Excerpt
SUMMARY: African lions are getting new protections from the U.S. Fish and Wildlife Service. Five months after an American hunter killed an animal named Cecil in Zimbabwe, a new classification will help prohibit imports of lion trophies from Central and West Africa. Dan Ashe, director of the U.S. Fish and Wildlife Service, joins Jeffrey Brown to discuss the change.
JEFFREY BROWN (NewsHour): The U.S. Fish and Wildlife Service listed Central and West African lions as endangered, generally prohibiting importation of lion trophies from that region into the U.S. Lions in Southern and Eastern Africa are now classified as threatened, which will allow U.S. trophy imports only under certain conditions.
The move comes five months after an American hunter killed a lion named Cecil outside a national park in Zimbabwe, and almost five years after U.S. conservation groups petitioned for greater protections for lions.
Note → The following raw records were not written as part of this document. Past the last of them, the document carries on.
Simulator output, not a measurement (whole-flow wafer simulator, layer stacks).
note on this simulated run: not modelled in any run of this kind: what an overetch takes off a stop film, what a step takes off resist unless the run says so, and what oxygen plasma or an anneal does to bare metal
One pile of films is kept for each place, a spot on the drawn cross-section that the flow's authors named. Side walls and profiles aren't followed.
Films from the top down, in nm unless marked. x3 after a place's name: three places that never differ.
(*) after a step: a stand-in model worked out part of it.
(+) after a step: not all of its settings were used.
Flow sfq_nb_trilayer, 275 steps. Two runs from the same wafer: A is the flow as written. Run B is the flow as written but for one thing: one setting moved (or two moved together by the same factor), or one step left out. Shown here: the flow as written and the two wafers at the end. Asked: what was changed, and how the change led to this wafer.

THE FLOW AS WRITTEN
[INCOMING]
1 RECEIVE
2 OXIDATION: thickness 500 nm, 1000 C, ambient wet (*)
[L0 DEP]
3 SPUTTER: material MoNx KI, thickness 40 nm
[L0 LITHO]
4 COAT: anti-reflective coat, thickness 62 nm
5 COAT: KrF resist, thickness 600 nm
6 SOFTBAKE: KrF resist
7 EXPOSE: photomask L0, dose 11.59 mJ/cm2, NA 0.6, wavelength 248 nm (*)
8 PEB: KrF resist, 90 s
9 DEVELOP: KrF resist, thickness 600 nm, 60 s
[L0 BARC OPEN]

For more, I am joined by Daniel Ashe, director of the U.S. Fish and Wildlife Service.
And welcome to you.
DANIEL ASHE, Director, U.S. Fish and Wildlife Service: Thank you, Jeff.
JEFFREY BROWN: Why now? Is it right to see the killing of Cecil as a kind of game changer that galvanized public attention and now government action?
DANIEL ASHE: Well, we have been considering the listing of the lion for more than five years. We were petitioned under the Endangered Species Act, so that’s been our responsibility.
And we proposed listing the lion back in October of 2014, before the controversy over Cecil the lion, but Cecil and that controversy certainly have galvanized public emotions about lions and I think brings us to where we are today.
JEFFREY BROWN: Advocacy groups have wondered what took so long.
DANIEL ASHE: Well, we are a scientific organization. And we’re dealing with what many scientists call the sixth mass extinction.
So we have many, many priorities, a lot of work under the Endangered Species Act. This is one of those things. And we have had lots of comment and lots of science to pore through.